Open Access News

News from the open access movement


Thursday, March 05, 2009

The importance of open data

Ian Davis, Why Open Data Is More Important than Open Source, Internet Alchemy, March 4, 2009.

Last week I delivered the keynote for the final day of code4lib 2009 [Providence, February 23-26, 2009]. ...

The title of my keynote was “If you love something… set it free“ ...

I hope to come back to various points raised in my presentation over time, but right now I want to focus on one area that has sparked a good deal of debate (such as here, here and here with much twittering too). Right in the middle of the presentation I offered three conjectures, the first of which was data outlasts code which lead me to then assert that therefore open data is more important than open source. This appears to be controversial. ...

My point was that code is tied to processes usually embodied in hardware whereas data is agnostic to the hardware it resides on. The audience at the conference understand this already: they are archivists and librarians and they deal with data formats like MARC which has had superb longevity. Many of them deal with records every day that are essentially the same as they were two or three decades ago. Those records have gone through multiple generations of code to parse and manipulate the data. ...

It’s true that you need code to access data, but critically it doesn’t have to be the same code from year to year, decade to decade, century to century. Any code capable of reading the data will do, even if it’s proprietary. You can also recreate the code whereas the effort involved in recreating the data could be prohibitively high. ...

Here’s the central asymmetry that leads me to conclude that open data is more important than open source: if you have data without code then you could write a program to extract information from the data, but if you have code without data then you have lost that information forever. ...

Of course we want open standards, open source and open data. But in one or two hundred years which will still be relevant? Patents and copyrights on formats expire, hardware platforms and even their paradigms shift and change. Data persists, open data endures.
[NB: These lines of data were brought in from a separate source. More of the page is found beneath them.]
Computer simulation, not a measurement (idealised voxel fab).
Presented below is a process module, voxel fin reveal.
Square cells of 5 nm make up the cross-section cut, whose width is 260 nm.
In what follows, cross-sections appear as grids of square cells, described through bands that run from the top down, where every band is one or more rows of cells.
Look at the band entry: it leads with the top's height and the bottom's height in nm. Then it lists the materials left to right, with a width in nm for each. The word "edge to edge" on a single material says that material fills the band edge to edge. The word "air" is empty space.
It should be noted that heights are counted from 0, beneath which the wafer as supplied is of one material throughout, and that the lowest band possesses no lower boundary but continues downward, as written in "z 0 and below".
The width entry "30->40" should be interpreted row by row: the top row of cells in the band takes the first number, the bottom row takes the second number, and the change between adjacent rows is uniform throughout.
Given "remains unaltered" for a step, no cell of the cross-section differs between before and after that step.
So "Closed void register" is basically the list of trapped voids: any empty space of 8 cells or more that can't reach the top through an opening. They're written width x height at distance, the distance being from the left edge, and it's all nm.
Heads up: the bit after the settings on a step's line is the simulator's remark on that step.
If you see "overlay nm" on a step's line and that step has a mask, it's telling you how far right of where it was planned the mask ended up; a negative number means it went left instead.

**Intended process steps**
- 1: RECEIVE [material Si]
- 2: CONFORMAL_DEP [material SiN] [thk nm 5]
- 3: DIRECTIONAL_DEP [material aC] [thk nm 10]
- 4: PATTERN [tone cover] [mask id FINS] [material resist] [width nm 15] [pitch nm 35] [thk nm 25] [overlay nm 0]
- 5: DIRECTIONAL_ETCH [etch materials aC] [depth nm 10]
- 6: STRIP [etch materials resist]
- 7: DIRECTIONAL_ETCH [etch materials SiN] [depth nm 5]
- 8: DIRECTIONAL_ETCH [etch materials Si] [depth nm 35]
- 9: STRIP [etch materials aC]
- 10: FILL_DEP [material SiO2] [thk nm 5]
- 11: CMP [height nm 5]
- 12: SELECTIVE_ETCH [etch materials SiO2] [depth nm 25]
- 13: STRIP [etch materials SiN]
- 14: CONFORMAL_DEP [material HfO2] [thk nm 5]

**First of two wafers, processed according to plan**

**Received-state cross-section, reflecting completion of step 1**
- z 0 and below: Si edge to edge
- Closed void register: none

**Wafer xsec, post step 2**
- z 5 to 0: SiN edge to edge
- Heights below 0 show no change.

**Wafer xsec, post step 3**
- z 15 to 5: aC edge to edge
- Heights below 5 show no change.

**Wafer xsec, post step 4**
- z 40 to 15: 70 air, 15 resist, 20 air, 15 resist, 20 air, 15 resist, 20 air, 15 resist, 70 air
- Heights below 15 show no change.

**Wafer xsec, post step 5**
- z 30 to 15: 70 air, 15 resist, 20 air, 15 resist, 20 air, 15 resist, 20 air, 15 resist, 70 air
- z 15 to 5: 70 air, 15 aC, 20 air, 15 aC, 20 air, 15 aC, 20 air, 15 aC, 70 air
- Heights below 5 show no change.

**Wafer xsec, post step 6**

The problem we have today is that the open data movement is in its infancy when compared to open source. We have so far to go, and there are many obstacles. One of the first steps to maturity is to give people the means to express how open their data is, how reusable it is. The Open Data Commons is an organisation explicitly set up to tackle the problem of open data licensing. If you are publishing data in any way you ought to check out their licences and see if any meet with your goals. If you licence your data openly then it will be copied and reused and will have an even greater chance of persisting over the long term. ...